On the second day of the experiment my past self would have wilted still further at the identical pair of greetings reciprocated, but the social scientist in me instead chose to focus on the fact that I'd received one fewer of each of the snarls, recoils and blankings than on the first day (although the mathematicians among you may have decided that it was just that I simply saw fewer people on the Tuesday and may have just lost a couple of grumpy ones, who were probably so grumpy or afraid at the thought of being greeted again that they chose to stay at home fuming or attempting to avoid me). Most importantly, however, on that second day I saw a smile! From a previous recoiler!

The first sparkle of gold glittered at me from the gravel in my social sieve.
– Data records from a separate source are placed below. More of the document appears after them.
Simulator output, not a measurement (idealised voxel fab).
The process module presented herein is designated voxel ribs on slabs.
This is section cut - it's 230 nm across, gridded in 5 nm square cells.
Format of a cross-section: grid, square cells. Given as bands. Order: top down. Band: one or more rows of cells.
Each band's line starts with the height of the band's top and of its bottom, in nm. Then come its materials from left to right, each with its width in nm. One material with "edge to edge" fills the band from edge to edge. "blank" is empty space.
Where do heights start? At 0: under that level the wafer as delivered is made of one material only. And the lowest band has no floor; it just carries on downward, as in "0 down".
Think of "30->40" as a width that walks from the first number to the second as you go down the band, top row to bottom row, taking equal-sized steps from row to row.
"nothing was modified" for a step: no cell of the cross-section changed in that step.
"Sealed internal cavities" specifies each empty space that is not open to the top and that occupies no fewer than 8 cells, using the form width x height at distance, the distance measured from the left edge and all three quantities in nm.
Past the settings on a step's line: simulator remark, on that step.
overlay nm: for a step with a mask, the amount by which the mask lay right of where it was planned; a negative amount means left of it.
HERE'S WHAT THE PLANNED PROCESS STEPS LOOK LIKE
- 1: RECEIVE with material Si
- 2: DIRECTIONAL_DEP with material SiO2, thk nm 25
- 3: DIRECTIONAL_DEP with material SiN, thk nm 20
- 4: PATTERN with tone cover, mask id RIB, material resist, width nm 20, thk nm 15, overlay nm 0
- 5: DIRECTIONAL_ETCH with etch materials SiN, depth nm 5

[There’s gold in them thar interpersonal interactions.
[Image: www.jerrysgold.com]

 Over the rest of the week the numbers gradually began to ramp up; perhaps as familiarity allowed the flightier commuters to deem me relatively safe to interact with, in the same way that elephants get used to a camera disguised as a log or dolphins were able to cope with the psychological onslaught of being filmed by an auton. Whatever the cause, by Thursday I was up to eleven good mornings, three smiles and one good morning accompanied by a smile and wave (I had to create a new column for that!). And best of all, this last and most emphatic display of greeting had come from the lady who had withdrawn as if stung on Monday, smiled on Tuesday and muttered a reply on the Wednesday. Even the Dour Man had begun to reply!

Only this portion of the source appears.